Opinion
Bankruptcy No. 83-00971-R. Adv. No. 83-0274-R.
April 4, 1984.
James R. Sheeran, Richmond, Va., for plaintiff.
Stran L. Trout, Richmond, Va., for defendant.
MEMORANDUM OPINION
This matter came before the Court upon the filing of a complaint to determine validity of lien and motion to avoid lien by the debtor, Tommy B. Quidley. A trial on the debtor's complaint was held on December 13, 1983. After taking evidence and listening to argument by both parties, this Court ruled that certain office equipment not the subject of this opinion was not exempt as tools of the trade and that any exemptions claimed by the debtor in property purchased with proceeds of the Small Business Administration (SBA) loan are inferior to the valid SBA security interest in such property. In addition, the Court took under advisement the question of whether a Chapter 13 debtor may utilize the provisions of 11 U.S.C. § 522(f) and whether certain other property claimed as exempt by the debtor is in fact tools and implements of his trade. The parties presented memoranda in support of their positions regarding the matters taken under advisement and after consideration thereof, the facts adduced at trial, and the applicable law, this Court renders the following opinion.
STATEMENT OF FACTS
The following facts relevant to the Court's determination herein have been stipulated by the parties as follows:
1) Tommy Brian Quidley, the debtor, filed a Chapter 13 petition on June 16, 1983. The debtor was and is engaged as a sole proprietor in the business known as Waverly Equipment Service. The business of Waverly Equipment Service is a repair of heavy equipment used primarily in the logging and trucking industries.

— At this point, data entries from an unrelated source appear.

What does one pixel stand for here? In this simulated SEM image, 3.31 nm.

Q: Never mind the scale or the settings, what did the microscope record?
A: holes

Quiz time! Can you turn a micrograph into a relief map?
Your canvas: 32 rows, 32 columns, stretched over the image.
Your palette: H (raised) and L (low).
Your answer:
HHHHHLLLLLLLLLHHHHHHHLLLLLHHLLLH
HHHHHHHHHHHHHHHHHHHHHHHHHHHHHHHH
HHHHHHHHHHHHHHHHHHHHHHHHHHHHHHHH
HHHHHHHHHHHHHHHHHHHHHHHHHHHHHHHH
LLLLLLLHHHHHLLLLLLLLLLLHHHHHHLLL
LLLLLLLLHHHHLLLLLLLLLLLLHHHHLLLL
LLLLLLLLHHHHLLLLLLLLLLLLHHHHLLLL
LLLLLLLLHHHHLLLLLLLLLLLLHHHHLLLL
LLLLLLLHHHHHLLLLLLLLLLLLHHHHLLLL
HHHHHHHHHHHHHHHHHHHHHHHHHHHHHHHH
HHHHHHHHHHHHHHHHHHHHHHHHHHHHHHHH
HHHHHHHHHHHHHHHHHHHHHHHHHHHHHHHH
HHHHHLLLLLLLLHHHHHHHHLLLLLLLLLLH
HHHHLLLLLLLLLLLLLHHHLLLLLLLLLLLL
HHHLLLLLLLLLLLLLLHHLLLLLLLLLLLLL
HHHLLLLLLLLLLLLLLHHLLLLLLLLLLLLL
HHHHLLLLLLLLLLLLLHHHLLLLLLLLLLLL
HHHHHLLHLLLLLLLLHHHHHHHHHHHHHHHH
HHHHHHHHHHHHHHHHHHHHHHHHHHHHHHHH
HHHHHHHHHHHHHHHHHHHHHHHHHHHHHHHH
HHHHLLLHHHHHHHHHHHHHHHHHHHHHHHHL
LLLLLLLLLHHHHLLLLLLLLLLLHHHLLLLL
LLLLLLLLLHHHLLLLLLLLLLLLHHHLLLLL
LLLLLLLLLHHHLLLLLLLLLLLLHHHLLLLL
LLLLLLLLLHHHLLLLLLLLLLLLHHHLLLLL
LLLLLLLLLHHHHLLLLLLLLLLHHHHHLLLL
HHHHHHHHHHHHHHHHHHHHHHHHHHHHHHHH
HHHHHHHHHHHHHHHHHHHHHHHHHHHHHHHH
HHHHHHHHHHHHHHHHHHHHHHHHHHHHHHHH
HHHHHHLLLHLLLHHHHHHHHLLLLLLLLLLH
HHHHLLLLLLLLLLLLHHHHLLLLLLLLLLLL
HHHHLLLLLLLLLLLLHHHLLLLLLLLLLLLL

2) On May 5, 1981 the Bank of Waverly made a loan, guaranteed by the SBA, to the debtor. Sometime after June 16, 1983, the Bank of Waverly looked to the SBA to perform under the guaranty arrangement and assigned its interest in the loan and security interest to the SBA.
3) At the time the loan was made a security interest was obtained by the Bank of Waverly and properly perfected. Among the property encumbered by the security interest was the following: a television set, four-piece living room suite, Baldwin organ, china cabinet, valve grinder, seat grinder, tool group, tool boxes, as well as all the debtor's furniture, fixtures, machinery, equipment, and inventory then owned or thereafter acquired.
4) Pursuant to Virginia law the debtor claimed as exempt his tools and utensils of trade and certain household goods. The value placed on the tools and utensils in the debtor's homestead deed was $13,772.50.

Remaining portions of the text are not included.